Donald Trump has said an independent Scotland would need to protect its coastline after he failed to win support for his opposition to an “eyesore” offshore wind farm from a local planning authority.
The US billionaire claims plans for the wind farm have forced him to put the development of a £750 million golf resort on hold. He has warned he will not spend “another penny” on his resort at Menie Estate in Aberdeenshire unless plans for the 11-turbine European Offshore Wind Deployment Centre (EOWDC) in Aberdeen Bay are blocked by the Scottish Government.
But yesterday Aberdeenshire council’s infrastructure services committee agreed to offer “broad support” to the renewable energy development. Its response will be sent to Marine Scotland, which will make the final recommendation on the wind farm to Scottish ministers.
In a statement Mr Trump said: “If Scotland is going to be independent, it needs to protect its greatest national treasure, the coastline. Frankly, I don’t understand how they [councillors] are even considering it.”
Councillors acknowledged the role the wind farm could play in diversifying the area’s economy away from oil and gas but questioning whether or not the site was appropriate.
Earlier John Cox, independent councillor for Banff, argued that there was no economic justification for the wind farm which he said could pose a danger to shipping in the area. He said: “In my view this site is not appropriate.”
Albert Howie, independent councillor for Central Buchan, also declared the wind farm was being sited in the wrong place and claimed much of the opposition to the scheme had come from “anti-Trump people.”
But Martin Kitt-Hayes, the Liberal Democrat councillor for Inverurie, told the meeting: “To me this is an opportunity we should be grasping with both hands. The idea that somebody teeing off could be put off by having a wind farm out at sea I find quite astonishing.”

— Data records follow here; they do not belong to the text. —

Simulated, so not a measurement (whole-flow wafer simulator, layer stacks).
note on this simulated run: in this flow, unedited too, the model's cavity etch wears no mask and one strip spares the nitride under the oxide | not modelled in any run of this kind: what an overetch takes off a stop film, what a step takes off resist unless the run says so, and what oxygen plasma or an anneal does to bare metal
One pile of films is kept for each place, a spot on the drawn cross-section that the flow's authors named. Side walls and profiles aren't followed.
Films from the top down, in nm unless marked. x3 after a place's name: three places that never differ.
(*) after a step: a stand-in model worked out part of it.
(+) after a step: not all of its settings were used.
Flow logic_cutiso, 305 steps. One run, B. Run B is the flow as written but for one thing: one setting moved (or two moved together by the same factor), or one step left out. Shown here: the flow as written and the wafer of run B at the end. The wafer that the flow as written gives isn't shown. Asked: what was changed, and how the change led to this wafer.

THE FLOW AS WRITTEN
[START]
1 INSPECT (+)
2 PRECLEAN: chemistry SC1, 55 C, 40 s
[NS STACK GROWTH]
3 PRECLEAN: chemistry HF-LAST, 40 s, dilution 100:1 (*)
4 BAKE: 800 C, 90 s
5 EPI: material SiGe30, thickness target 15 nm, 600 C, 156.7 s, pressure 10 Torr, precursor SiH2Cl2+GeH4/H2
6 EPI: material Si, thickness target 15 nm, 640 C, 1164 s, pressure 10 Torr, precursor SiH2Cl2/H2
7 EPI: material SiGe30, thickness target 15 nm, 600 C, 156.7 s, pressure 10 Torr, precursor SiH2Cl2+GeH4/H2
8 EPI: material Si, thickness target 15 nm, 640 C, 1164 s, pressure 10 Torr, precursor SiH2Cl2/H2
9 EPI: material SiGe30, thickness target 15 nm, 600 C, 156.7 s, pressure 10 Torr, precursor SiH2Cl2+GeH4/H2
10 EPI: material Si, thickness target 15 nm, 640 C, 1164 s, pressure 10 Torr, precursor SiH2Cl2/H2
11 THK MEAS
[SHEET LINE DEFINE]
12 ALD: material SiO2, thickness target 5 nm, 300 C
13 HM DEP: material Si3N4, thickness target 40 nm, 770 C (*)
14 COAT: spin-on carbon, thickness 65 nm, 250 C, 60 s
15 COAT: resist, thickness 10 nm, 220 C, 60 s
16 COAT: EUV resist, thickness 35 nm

Sarah Malone, executive vice-president of Trump International Golf Links Scotland, said she was not dismayed by the committee’s stance. She said: “They [councillors] are not supporting it – they are not really making comment on whether they support or are rejecting the application. That will be a decision for Marine Scotland.
“I’m not disappointed. We know there is widespread support for our position from the tourism industry.”
But David Rodger, a spokesman for the EOWDC project, welcomed the outcome of the meeting. He said: “The committee has decided to go with the views from the two local committees and both of those committees gave a vote of support for our project. We are clearly delighted.
“We believe the proposal has wide public and business support and we have made a strong case for the economic and environmental benefits. We look forward to hearing a decision on our planning application from Marine Scotland later this year.”
EOWDC is a £150 million venture by Swedish firm Vattenfall, Technip and Aberdeen Renewable Energy Group. It will stretch from Aberdeen to an area off Blackdog, a mile and a half from Menie. Turbines will be up to 640ft high. The Trump Organisation claims the “ugly industrial park” will ruin the coastline.